But don’t let her coffee talk fool you. Kahn was already doing her part to be a more responsible commuter. She drives a hyrbrid vehicle and frequently carpools with fellow teacher Amanda Blaine.
“But we make a real effort on that day,” Kahn says.
Blaine adds that “the days we carpool are such better days for me. It gives me a little social time before school.”
And even though last month’s Green Streets day dawned with a nasty snowstorm, Kahn managed to get 193 students and staff members to become Green Streeters for the day. “We wanted them to make a conscious effort to get to school another way,” she says.
Commuting another way
Cushman says walking and biking hold the top spots as the most popular ways of commuting green.
Blaine is a bike commuter in the warmer weather. She says the 15-mile commute to Yarmouth from Portland takes her 50 minutes by bike. She keeps clothes and shampoo at work, so she can shower and change once she gets there.
“It’s a really nice way to start the day and wind down as well,” Blaine says. “Like any new thing you try, it takes actually doing it and then it becomes routine. I tried the bike commute on the weekend first. Then it became easy.”
When the company Mary Anne Higgins works for relocated from Boston to Portland, she was determined to live within walking distance. She settled on the East End and now walks every day to her office on Fore Street. The walk takes her about 15 minutes on a good day, but this commute time can stretch to 30 minutes when the sidewalks are covered in ice.
“I did own a car for the first three months I lived here, then I got rid of it,” Higgins says. “I don’t need it, except for grocery shopping and I can figure that out. I personally do it because it’s healthy and it makes more sense.”
Coming from Boston, with its robust subway system, Higgins says her car-free existence is pretty easy in Portland. But she says the METRO bus would be a lot more user-friendly if it had longer hours.
“The route to the grocery store stops at 6 pm, so if you want to go do groceries after work it’s difficult,” Higgins says.
As an active Green Streets member, she’s working to improve the system by building more community support for buses and trains. “We’re trying to get companies to sponsor public transportation the way they sponsor parking spaces,” Higgins says.
And whether it’s selling companies on transit or getting people out of their cars, much will depend on education.

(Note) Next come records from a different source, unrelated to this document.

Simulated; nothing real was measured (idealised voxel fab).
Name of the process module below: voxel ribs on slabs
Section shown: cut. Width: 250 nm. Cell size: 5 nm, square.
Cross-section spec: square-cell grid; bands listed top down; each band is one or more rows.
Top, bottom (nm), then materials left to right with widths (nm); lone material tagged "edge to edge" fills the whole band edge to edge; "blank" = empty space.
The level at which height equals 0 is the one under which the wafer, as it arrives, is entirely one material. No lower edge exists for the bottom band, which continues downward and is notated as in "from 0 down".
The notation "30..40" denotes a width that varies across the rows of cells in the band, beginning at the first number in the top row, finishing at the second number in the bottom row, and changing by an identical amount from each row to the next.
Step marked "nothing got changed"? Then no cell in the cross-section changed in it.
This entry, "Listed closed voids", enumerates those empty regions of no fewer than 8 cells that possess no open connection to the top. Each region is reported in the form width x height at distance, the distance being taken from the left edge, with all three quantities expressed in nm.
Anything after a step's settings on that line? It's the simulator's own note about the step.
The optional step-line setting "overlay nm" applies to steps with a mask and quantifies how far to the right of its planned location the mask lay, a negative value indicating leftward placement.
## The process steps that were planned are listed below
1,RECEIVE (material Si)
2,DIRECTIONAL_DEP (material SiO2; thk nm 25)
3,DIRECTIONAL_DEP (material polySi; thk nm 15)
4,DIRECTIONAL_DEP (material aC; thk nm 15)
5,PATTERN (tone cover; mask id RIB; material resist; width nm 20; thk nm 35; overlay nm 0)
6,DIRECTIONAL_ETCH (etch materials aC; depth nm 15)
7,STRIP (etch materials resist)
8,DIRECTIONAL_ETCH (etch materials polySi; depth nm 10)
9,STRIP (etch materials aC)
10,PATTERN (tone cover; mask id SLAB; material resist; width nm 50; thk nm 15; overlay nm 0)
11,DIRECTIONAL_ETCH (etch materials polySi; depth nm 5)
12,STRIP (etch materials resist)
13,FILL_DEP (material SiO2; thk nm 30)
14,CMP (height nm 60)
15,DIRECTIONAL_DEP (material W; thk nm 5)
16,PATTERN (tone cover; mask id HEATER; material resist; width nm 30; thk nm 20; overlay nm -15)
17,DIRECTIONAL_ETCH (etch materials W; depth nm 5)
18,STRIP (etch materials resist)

“One pound of carbon is released into the air for every mile a car drives,” Kahn says. “When we start really knowing what it is we’re doing ... it can be really bad news, and it’s easy to get upset about that — it becomes overwhelming. But we need to find positive steps and think about what I can do to help instead of what I’m doing wrong.”
One thing we all can do is become Green Streeters. It’s free — and so is the coffee.